Pasta with Golden Beets, Greens and Pancetta
Serves 6
Beet greens are a terrific source of vitamins and minerals, don’t throw them away! They are terrific sautéed with olive oil, salt and pepper, and this one dish meal uses both the sweet golden beets and their greens.
2 tablespoons extra virgin olive oil
One 1/2-inch thick piece pancetta, cut into fine dice
4 garlic cloves, minced
1/2 cup finely chopped onion (or red scallion)
Bunch beet greens, washed, spun dry tough stems removed, and cut into 1/2-inch thin ribbons
Golden beet bunch, peeled, cut in half, and thinly sliced
Salt and pepper
1/4 dry white wine (Pinot Grigio, Sauvignon Blanc or dry vermouth)
1 cup chicken or vegetable broth
1 pound penne, farfalle or other shaped pasta cooked 3 minutes short of al dente, saving some pasta water
1 cup grated Parmigiano Reggiano
1. In a large skillet, heat the oil, and cook the pancetta until it is crispy.
2. Add the garlic, onion and beet greens and saute until the greens begin to wilt.
3. Add the beet slices and saute turning frequently, until the beets begin to wilt. Season with salt and pepper.

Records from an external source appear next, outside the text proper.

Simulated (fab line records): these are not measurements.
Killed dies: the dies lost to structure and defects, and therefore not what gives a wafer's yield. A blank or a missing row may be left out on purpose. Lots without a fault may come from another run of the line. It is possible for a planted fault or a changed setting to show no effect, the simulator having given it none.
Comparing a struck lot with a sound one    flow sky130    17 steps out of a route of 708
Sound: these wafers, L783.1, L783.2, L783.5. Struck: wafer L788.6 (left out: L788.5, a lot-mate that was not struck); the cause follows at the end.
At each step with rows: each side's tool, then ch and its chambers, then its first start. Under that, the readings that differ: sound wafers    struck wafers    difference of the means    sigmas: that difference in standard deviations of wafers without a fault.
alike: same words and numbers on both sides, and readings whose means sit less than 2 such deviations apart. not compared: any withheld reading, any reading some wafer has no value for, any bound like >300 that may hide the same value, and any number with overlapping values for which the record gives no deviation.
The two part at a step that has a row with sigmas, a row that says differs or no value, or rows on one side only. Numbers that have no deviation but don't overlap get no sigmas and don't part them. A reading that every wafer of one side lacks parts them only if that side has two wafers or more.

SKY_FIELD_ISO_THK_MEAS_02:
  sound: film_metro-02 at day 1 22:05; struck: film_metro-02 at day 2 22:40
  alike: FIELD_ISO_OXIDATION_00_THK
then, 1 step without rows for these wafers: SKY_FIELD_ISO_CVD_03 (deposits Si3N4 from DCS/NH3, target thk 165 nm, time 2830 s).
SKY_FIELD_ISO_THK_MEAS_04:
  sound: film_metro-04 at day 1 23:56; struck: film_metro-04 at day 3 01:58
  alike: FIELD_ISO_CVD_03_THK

4. Add the wine, and bring to a boil.
5. Add the broth, simmer uncovered, for 10 minutes, until the liquid in the pan has reduced, and the beets are tender.
6. Toss the pasta with the sauce, and add 1/2 of the cheese to the pan. If the sauce seems dry, add a bit of pasta water to the pan. Serve the pasta garnished with the remaining cheese.